I think it was your instinct that kept you mentally detached from her when she was seizing. You were the only adult home — you couldn’t freak out. I don’t know about you, but for me it’s so easy to absorb what my kids are feeling, and get sucked into it. When they’re hurt, sick, or just upset, I can be there too in a heartbeat. That’s fine sometimes but not for big things like your baby having a seizure. You did the right thing — don’t second-guess yourself. She is alive and healthy — you handled that critical situation just right.
oh jodie. i don’t think i would even understand this post until now….i’m so weak physically and in such a dark place mentally right now b/c of the massive steriods i’ve been on for so long. everyone keeps saying things like, “its for the good of the baby” and i think but never utter outloud….”i don’t even f’ing care.” i feel terrible for the thoughts and don’t even understand them but i know they are there and it creates such painful ache in me i don’t even know how to reconcile it in my heart/head. what you did with parker was not wrong its just what was during that terrifying experience. praying for peace for you as i search for it too. maybe it helps to know another mom is struggling right along side of you…i lay awake hours at night right now too and try to pray but sometimes i can’t even do that.
I’m a firm believer in our instincts taking care of us if we truly listen to them. If yours told you to let her seize without holding her, I wouldn’t dismiss that outright as bad mothering. Maybe, like Jen says, it kept you detached enough so that you didn’t freak out. Maybe you knew that trying to pick her up or pet her hair or whatever might make the situation feel even more frenetic and agitated. Or maybe you’re just human and saw something that your brain had trouble processing and it took a minute to deal with. I don’t know you, but I’ve read your blog for a little while now and I have to say, based on the little I know you, I don’t think you should think of yourself as a bad mother, ever.

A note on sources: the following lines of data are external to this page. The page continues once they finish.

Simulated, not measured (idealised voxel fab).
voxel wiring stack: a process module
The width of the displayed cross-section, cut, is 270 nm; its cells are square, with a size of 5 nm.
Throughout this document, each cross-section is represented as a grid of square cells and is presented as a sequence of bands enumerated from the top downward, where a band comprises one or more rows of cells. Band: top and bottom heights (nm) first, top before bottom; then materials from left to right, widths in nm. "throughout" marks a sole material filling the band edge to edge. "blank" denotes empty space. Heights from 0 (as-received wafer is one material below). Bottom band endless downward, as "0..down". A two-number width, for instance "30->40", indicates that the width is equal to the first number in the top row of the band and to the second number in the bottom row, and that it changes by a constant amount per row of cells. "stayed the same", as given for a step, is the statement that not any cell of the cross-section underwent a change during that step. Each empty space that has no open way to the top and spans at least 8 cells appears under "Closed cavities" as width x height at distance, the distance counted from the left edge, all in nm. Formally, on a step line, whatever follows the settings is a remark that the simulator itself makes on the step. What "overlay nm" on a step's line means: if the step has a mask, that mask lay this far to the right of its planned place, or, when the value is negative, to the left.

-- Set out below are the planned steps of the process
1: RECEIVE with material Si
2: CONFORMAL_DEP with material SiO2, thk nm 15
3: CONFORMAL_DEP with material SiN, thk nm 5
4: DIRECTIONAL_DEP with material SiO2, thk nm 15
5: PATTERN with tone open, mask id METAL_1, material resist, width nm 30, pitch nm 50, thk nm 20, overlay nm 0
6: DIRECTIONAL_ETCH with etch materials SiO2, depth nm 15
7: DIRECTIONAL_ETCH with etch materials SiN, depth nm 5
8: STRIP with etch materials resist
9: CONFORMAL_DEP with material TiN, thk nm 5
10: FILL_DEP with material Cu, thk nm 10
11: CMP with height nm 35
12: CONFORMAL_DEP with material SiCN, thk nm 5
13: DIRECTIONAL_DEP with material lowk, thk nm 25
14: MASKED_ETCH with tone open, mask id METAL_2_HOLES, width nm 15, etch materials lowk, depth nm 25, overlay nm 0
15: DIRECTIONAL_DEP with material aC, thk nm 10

Oh, sweetie, you HAVE to forgive yourself. You did NOTHING wrong. We never know how we will react in any given situation until we are smack dab in the middle of it. I used to be seriously athletic – cat-like reflexes, and there have been so many times that I have beat myself up for not snagging my boys as they tripped and fell, or not being able prevent them from getting hurt in some way. And not that I’m just getting older and my reflexes are slower, but that I just stood there and didn’t even try. It’s so hard to explain.
Bottom line – you can’t beat yourself up about this. She is beautiful and healthy and loves her mommy very much!
Oh this hurts my heart to read. I wish you could take a step back and look at yourself more clearly, exactly like “The Fresh Reflection”. You’re never going to see in yourself what other’s see. You’re always going to see the worst things. FEEL the worst things. I don’t even know you, just through your two blogs, and the love that radiates from you for your kids makes an impression. No one is perfect. I think it makes you more normal than less to have moments of doubt and regret.